Chaplain and Student Reflections Responding to tragedy and entering Lent

The pictures we show here of Canterbury Downtown students are often of fun times shared together. And, there are all kinds of feelings and stories at work in the minds and hearts of these students, even though smiles are what they are showing us in these moments.

Our community provides a space for students to be cared for, to be fed, to grow in their faith and to have fun together. It is also a place where students who are struggling can find support in their times of need. At the news of the death of an NYU student, let me remind you that I am praying for you all and you are invited to pray for one another. I am a resource to you or to a friend you may have who is in need and doesn't know who to talk to. God loves all of us, no matter what. God is love. Period. God's forgiveness for our brokenness is eternal. We are not perfect, and we will never be. But we can strive to love God and love God's family the best we can. And when our hearts are broken and grieving, we can turn to God again for strength and knowledge in God's love for us.

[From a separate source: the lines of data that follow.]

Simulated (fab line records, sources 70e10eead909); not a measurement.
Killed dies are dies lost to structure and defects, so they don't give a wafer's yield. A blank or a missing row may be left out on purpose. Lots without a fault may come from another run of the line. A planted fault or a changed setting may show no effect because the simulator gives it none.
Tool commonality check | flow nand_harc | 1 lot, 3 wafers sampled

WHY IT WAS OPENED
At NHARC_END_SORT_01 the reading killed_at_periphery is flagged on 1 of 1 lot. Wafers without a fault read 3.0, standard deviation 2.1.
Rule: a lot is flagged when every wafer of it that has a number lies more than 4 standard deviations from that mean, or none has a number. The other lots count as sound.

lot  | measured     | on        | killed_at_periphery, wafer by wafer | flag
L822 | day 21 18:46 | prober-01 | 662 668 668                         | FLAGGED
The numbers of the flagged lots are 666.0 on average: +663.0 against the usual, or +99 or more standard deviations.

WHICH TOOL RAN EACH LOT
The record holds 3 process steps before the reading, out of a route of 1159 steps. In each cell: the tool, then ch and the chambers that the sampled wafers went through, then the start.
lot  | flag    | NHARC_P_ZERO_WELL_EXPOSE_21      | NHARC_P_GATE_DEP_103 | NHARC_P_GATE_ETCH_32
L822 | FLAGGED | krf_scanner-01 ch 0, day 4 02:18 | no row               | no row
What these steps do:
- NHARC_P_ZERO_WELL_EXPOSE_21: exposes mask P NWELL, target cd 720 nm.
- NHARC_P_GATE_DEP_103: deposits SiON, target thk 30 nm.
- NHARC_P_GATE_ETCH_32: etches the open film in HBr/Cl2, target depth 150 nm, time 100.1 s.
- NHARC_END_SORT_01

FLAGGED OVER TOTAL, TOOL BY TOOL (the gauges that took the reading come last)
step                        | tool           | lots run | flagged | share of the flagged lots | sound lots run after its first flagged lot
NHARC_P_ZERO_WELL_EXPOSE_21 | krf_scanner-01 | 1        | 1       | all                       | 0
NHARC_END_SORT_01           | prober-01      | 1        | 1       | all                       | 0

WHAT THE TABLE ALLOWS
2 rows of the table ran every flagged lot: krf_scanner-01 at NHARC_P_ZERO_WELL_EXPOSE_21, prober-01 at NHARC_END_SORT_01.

As we turn toward to season of Lent, let us not forget that we are not only recipients of, but reflections of God's love in the world. Let our Lenten practices be a lived way of turning toward God, toward love and letting God's love be seen and heard and felt in all the places our reflections of that love touches in the world around us. Amen. -Chaplain Mary Cat

If you or anyone you know is in need of a lifeline, call the National Suicide Prevention Lifeline: 1-800-273-8255

As an NYU student, the news that over the weekend a student took their own life, was deeply upsetting for many reasons. Any loss of life at such a young age is heartbreaking, let alone it being a student who was someone’s roommate, someone’s friend, someone’s classmate. This time of the year can be a difficult time for us—the days are still short and cold, and students are already wading through all of the work that comes with midterms time. It is also the beginning of the Lenten season, with Ash Wednesday marking the start tomorrow. Typically for Lent, I’ve always been in the practice of “giving something up”, whether it’s soda or chocolate, not indulging in something I love was my way of committing to Lent. While I do still plan on giving something up this year (my social media accounts), I am making this commitment for my own mental health as well.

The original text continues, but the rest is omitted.